Frequently Asked Questions

Urban Land Development Authority becomes Economic Development Queensland 

On 1 February 2013, the Economic Development Act 2012 came into effect and Economic Development Queensland (EDQ) was established to support the Queensland Government’s commitment to growing a four pillar economy. 

EDQ will help drive the Government’s economic development agenda by facilitating and fast-tracking residential, urban and industrial development throughout Queensland. 

The land ownership, development role and resources of the ULDA have been transferred to EDQ and the Urban Development Team will continue to carry out the role of master developer, working with private developers and business to deliver the $5 billion Northshore Hamilton urban precinct. 
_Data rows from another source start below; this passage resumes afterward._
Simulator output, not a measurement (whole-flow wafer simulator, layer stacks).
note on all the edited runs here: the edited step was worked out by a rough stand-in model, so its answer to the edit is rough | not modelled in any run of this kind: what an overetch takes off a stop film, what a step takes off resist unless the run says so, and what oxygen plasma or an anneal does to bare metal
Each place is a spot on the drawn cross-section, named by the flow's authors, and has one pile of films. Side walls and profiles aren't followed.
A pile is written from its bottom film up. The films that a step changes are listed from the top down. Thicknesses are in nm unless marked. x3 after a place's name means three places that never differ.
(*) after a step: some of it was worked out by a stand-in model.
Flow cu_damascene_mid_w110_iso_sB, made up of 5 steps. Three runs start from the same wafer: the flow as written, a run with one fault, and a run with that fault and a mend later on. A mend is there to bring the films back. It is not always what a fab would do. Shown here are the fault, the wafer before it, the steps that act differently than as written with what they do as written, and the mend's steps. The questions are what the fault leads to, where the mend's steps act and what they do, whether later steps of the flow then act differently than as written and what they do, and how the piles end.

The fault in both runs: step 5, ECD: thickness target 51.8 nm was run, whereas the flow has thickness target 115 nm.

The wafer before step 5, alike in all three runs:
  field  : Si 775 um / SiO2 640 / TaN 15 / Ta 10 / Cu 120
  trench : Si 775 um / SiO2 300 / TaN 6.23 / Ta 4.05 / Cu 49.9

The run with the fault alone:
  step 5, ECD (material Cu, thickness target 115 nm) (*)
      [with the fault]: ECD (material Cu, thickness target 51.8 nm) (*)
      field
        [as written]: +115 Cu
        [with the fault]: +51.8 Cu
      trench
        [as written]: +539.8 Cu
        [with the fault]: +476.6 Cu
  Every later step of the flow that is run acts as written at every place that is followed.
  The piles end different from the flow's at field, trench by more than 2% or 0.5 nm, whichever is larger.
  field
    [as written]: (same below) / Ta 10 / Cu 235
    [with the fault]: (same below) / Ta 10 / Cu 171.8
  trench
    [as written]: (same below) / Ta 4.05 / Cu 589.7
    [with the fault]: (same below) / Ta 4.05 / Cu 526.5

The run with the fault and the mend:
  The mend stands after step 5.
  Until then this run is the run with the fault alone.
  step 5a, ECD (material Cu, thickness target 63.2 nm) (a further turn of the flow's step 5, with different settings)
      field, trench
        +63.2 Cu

To find out more about EDQ go to

What is the relationship of Economic Development Queensland and Northshore Hamilton? 

The Northshore Hamilton development was previously owned by the Port of Brisbane Authority until  the Queensland Government transferred ownership of the site to Economic Development Queensland (EDQ) (then the Urban Land Development Authority) in April 2010.

EDQ has planning and assessment responsibility for the 304 hectare Priority Development Area of Northshore and will work with local and state government, community and local landholders, and developers to deliver a waterfront community that is diverse, inclusive and utilises best-practise urban design.

EDQ is also the owner of approximately 60 hectares of land within the precinct that was transferred from the Port of Brisbane in 2010.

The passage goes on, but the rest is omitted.